Third, even if an individual is aware of their superficial or inappropriate behavior and/or erroneous thought process it may be by design. For example the individual could have tried to be him/herself at one point in time and was just unhappy for some reason, either he/she did not like him/herself or society did not like him/her and behaving in a disingenuous manner is a mechanistic attempt at creating happiness. Of course an argument can be made that such happiness is simply a lie, but that leads to the deeper question: is it better to live a happy lie or an unhappy truth?
The second rationality for behaving against one’s true nature may be to advance in a particular social or occupational infrastructure. It cannot be intelligently argued that human society does not favor certain characteristics and attitudes over others; although society claims to desire diversity, reality paints a different picture. Thus, an individual may think the best course of action is to change behavior to represent something society or a potential mate may want instead of who they truly are. Unfortunately such action seems rather detestable in that to achieve such a standing a person has to destroy the sense of self. What is worse an individual behaving/thinking in a despicable manner or an individual play-acting in a despicable manner solely to advance in society?
Such a question is interesting in that some could argue that clearly the former is worse because if one is clever enough to realize how a certain aspect of society is exploitive and chooses to exploit that aspect to his/her own advantage that individual should be praised. However, the thought of such praise leaves a bad taste in the mouth because such action does not change the fundamental flaw in the system instead it indirectly supports that flaw.
For example one is reminded of the verbal confrontation between John Stewart and Tucker Carlson on the now defunct CNN show “Crossfire” in 2004. Mr. Stewart opened the question and answer portion of the show involving him with an unexpected significant criticism regarding the validity of "Crossfire" as a genuine debate and information source. In response Mr. Carlson criticized the seriousness and usefulness of the news commentary provided by "The Daily Show", which Mr. Stewart hosted at the time and still currently hosts. Mr. Stewart appeared to view this criticism as comical because "The Daily Show" was supposed to be satirical and comedic in nature; bolstering this point Mr. Stewart cited that at the time puppets making crank phone calls was slotted right before "The Daily Show" whereas CNN claimed, and still does, to be the most trusted name in news and Mr. Stewart’s criticism was directly related to not living up to such a boast.

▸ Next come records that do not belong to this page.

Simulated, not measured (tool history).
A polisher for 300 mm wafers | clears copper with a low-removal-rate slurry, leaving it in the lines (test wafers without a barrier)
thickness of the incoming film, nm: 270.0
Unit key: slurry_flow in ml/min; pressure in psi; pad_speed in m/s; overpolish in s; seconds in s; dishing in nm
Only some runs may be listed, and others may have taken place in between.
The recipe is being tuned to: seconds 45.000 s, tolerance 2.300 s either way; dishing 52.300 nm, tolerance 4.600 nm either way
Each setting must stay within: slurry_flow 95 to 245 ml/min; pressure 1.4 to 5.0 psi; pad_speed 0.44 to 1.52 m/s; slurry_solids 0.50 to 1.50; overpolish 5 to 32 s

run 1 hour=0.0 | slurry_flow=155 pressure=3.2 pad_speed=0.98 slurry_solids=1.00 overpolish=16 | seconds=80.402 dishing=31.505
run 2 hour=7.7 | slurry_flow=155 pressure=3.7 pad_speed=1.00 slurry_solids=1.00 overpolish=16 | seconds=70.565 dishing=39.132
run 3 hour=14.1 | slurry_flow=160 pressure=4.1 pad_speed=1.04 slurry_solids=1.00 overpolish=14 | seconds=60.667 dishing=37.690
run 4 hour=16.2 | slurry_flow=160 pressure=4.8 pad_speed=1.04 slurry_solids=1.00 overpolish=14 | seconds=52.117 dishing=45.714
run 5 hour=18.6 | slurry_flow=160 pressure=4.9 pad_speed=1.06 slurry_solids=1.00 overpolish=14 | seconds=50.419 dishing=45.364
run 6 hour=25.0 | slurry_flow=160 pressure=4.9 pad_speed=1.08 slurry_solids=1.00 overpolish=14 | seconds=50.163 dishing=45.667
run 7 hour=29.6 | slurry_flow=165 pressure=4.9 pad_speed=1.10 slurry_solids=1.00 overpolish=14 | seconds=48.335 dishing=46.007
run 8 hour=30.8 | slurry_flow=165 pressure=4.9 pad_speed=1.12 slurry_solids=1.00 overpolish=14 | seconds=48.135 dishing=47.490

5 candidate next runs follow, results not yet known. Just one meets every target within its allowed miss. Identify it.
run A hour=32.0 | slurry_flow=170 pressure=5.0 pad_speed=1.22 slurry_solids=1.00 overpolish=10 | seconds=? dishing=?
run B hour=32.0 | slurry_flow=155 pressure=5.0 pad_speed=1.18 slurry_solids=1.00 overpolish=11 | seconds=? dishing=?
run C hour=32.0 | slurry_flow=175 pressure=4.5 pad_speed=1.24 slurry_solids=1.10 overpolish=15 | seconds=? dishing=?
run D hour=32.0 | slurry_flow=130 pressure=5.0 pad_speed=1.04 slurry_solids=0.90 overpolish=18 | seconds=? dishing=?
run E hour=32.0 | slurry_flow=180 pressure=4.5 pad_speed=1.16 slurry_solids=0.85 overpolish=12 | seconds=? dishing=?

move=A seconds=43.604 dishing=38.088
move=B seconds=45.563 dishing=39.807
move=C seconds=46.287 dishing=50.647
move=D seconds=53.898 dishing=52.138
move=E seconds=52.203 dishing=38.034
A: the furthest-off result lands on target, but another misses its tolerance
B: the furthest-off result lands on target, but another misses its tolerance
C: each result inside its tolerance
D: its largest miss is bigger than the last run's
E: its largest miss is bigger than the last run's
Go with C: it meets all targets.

By Mr. Carlson criticizing "The Daily Show" instead of defending "Crossfire" he was basically telling the public that both "The Daily Show" and "Crossfire" were ill equipped to properly disseminate and analyze the news, thus limiting the quality of either show. Mr. Carlson should have instead defended "Crossfire" in effort to demonstrate its importance in the news community and simultaneously hurting Mr. Stewart's credibility to lodge future criticism of similar nature. Although one can somewhat understand the attack strategy as the criticism of "Crossfire" could have been viewed by Mr. Carlson as a criticism of him because of his direct involvement with "Crossfire", such an emotional response seems to be typically more detrimental than beneficial. This example relates back to the exploitation situation in that society as a whole is better served if the exploitation is brought to light instead of kept in the shadows because a particular individual wants to use it to his/her advantage. Basically a wrong should be corrected, not defended through manipulation or citing wrong in that which is trying to correct the wrong.
The fourth barrier to behavioral change is the knowledge of change. One may want to build a better clock, but if one does not know how to build clocks that desire to build a clock is wasted. The knowledge could come from the individual, but not all individuals have the experience or intelligence to know what needs to be done to change. Therefore, if an individual is to change a means to initiate that change must be outlined to the given individual otherwise how will change occur?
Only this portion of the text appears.